Terra Incognita

Alchemy, Attention, and Turning Toward the Light

Written in the days between the longest night and the turning of the year.

 

Winter Solstice has always felt less like an ending and more like a crucible. A place and time when the darkness of the longest night lingers just long enough to change us. It’s been three years since my father’s death and nearly two years since the house fire that claimed all our belongings. I have remained largely silent during this time, listening more than speaking, unsure of what could be said without diminishing the complexity of grief, change, and uncertainty —realities so many of us are quietly carrying. But this morning, sunbeams pulled my heart towards connection.

Inspired by Suleika Jaoud’s The Book of Alchemy, I committed to one hundred days of returning to my own Take a Moment practice, letting the journal prompts and shared wisdom serve as a container that helped turn fear toward curiosity and keep me close to what was quietly transforming. This practice has sharpened my awareness of how much suffering exists beyond my own life and amplified my sense of urgency around the need for community care and presence right now. We are, in so many ways, living in terra incognita together.

Like many other humans, I am a meaning making machine seeking to form predictions and explanations out of patterns and rhythms as a reflex of survival. I think it is a way of regulation for me, a way to create order out of chaos. Over time, “Taking a Moment” has become more than a wellness habit. It has become an anchor that tethers me to steadiness where I can notice the subtle truths and name the cruel facts of life and the beautiful facts of life that somehow seem to endlessly coexist. It’s with brave attention that I return to Rilke’s Living the Questions, holding these tensions through intentional pauses of stillness that make space to remember, stay curious and open, and pay closer attention —especially to love.
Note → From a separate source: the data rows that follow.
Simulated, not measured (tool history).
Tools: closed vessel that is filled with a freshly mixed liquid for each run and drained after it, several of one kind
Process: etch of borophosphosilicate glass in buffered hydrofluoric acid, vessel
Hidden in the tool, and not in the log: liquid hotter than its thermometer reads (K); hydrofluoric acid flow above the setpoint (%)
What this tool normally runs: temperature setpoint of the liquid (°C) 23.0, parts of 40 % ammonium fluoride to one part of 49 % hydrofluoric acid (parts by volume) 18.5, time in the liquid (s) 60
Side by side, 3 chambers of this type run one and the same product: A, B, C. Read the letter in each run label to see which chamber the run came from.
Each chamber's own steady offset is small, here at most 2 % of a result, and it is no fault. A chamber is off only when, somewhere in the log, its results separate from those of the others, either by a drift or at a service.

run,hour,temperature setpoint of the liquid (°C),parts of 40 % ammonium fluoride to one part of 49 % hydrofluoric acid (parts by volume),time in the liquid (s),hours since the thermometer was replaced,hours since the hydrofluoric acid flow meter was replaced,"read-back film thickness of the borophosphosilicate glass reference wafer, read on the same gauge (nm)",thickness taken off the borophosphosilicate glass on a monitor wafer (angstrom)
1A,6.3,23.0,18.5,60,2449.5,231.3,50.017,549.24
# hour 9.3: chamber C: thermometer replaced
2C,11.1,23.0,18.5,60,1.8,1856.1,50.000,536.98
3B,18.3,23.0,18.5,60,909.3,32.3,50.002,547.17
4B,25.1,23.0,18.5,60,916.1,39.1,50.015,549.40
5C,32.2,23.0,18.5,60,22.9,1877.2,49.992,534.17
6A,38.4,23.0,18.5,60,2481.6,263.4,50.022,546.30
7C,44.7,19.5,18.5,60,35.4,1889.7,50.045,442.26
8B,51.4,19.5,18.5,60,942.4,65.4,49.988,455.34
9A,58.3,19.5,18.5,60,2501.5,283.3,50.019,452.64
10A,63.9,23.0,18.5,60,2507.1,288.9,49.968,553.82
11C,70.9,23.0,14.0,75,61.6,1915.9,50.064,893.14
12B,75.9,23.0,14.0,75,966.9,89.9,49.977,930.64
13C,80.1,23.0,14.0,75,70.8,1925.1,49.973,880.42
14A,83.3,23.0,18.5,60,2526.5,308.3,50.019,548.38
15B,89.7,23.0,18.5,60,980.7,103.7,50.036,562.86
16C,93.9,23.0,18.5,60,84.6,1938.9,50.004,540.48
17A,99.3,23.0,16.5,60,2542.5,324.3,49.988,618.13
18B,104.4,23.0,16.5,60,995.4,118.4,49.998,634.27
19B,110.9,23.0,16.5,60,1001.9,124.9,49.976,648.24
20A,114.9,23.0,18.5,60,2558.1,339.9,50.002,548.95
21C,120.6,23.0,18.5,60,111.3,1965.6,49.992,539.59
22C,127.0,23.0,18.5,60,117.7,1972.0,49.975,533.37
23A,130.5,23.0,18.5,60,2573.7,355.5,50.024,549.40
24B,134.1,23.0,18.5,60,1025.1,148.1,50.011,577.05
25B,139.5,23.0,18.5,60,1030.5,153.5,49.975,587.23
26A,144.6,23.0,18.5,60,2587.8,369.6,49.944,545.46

Since completing my 100 day project, I now understand alchemy to be carried as a trusted companion to help us resist the urge to transform suffering into something shiny or resolved, but to lure us to stay present with what has been broken long enough for a deeper essence to emerge. My experience revealed that nothing suddenly resolves, but with pocketsful of patience I kept returning to the questions and finding my way back, again and again, to what felt most essential in each moment.  It slowly became a ritual of making a small clearing, a place to pause, to notice, and to stay present without needing a map. Over time, this practice became less about discipline and more about ritual to make daily space for longing, curiosity, and creative attention without needing to know where they might lead. The steadiness of returning each day offered just enough structure, while leaving room for surprise and improvisation. In that way, Take a Moment became something that quietly held me during a season of profound distress. It was the same anchor I invite others to return to when outcomes were unclear, and when simply staying present with what was unfolding was enough.

Our attention, I’m learning, can discover enchantment as a form of resistance. Together, we can harness what is life-giving, not bypassing what is hard, but meeting what is unfolding with compassionate presence. I wish to believe in our shared capacity to hold one another in this work and to create wide open avenues for threads of light to reach even the darkest places. I’m continuing to shape what comes next, with invitations to restore, reflect and navigate this unmapped terrain together. Slowly, intentionally, alongside one another —as co-conspirators for love.

Companions on the Path


Lately, a few simple companions have been walking with me:

  • Music gathered into a small Spotify playlist, moving like a slow walk through a winter forest, with pauses and clearings along the way

  • Daily moments with a Sacred Threads oracle card

  • Journaling alongside The Book of Alchemy

  • The living poetry of unhurried time among the trees themselves

As the year turns, I’m grateful for what has accompanied me here, and curious about what will continue to unfold.